This box set contains 4 CDs with the complete recordings made by Benny Moré with his Banda Gigante (19531960) in chronological order.
This collection also includes a fantastic 124-page book that traces the golden years of El bárbaro del Ritmo from 1953 until his tragic death in 1963. This book contains previously unpublished information about his life as well as an extraordinary collection of photos, many of them published for the first time.
This box set is a must not only for all Cuban music fans, but also for all those who enjoy good, authentic and original music.

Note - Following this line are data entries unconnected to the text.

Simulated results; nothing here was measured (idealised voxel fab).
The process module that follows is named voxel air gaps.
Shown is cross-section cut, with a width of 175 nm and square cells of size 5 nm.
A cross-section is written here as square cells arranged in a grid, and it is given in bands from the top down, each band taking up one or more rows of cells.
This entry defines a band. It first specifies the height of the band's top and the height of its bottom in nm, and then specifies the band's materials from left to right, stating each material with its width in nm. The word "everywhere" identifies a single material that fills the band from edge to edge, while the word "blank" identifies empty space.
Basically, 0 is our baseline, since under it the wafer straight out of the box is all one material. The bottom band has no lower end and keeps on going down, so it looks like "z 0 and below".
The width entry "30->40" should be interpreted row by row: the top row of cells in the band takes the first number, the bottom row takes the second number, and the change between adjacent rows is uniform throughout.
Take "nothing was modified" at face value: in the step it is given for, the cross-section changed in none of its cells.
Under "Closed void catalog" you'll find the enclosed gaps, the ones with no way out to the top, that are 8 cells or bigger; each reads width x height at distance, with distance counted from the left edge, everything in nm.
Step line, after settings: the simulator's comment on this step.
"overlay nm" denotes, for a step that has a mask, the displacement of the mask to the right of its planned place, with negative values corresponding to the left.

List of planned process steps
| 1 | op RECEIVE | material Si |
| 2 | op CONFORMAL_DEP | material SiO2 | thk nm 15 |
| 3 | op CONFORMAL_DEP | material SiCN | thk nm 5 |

"Just like the title says, this brick of a four CD box set, all 89 songs and 124 pages of it, completes the most achieved part of More's recording career, the part that changed the music of the world. And it does it in style. Starting in 1953, with More's first recordings in Cuba under his own name for RCA it goes through his last recordings for the same company a bit before his death of cirrhosis of the liver a decade later. And what a sound he produced during those seven years: a meeting of the big orchestra sound of American jazz with his own liquid tenor and Afro-Cuban percussion. In More, there's a mixture of more than styles, there's a bringing together of centuries, the urban modernism of the bolero singer with the attack and percussive singing of a rumbero. And what he achieved became the pattern for the future. To drift through the box set is a form of musical archeology, as much of what he did during his improvisations became common practice in Cuban music and also in the music of Puerto Rico and New York. There other clues scattered around as well: of the connection Cuba and Mexico had culturally before the revolution; More sings boleros with the Mexican Pedro Flores.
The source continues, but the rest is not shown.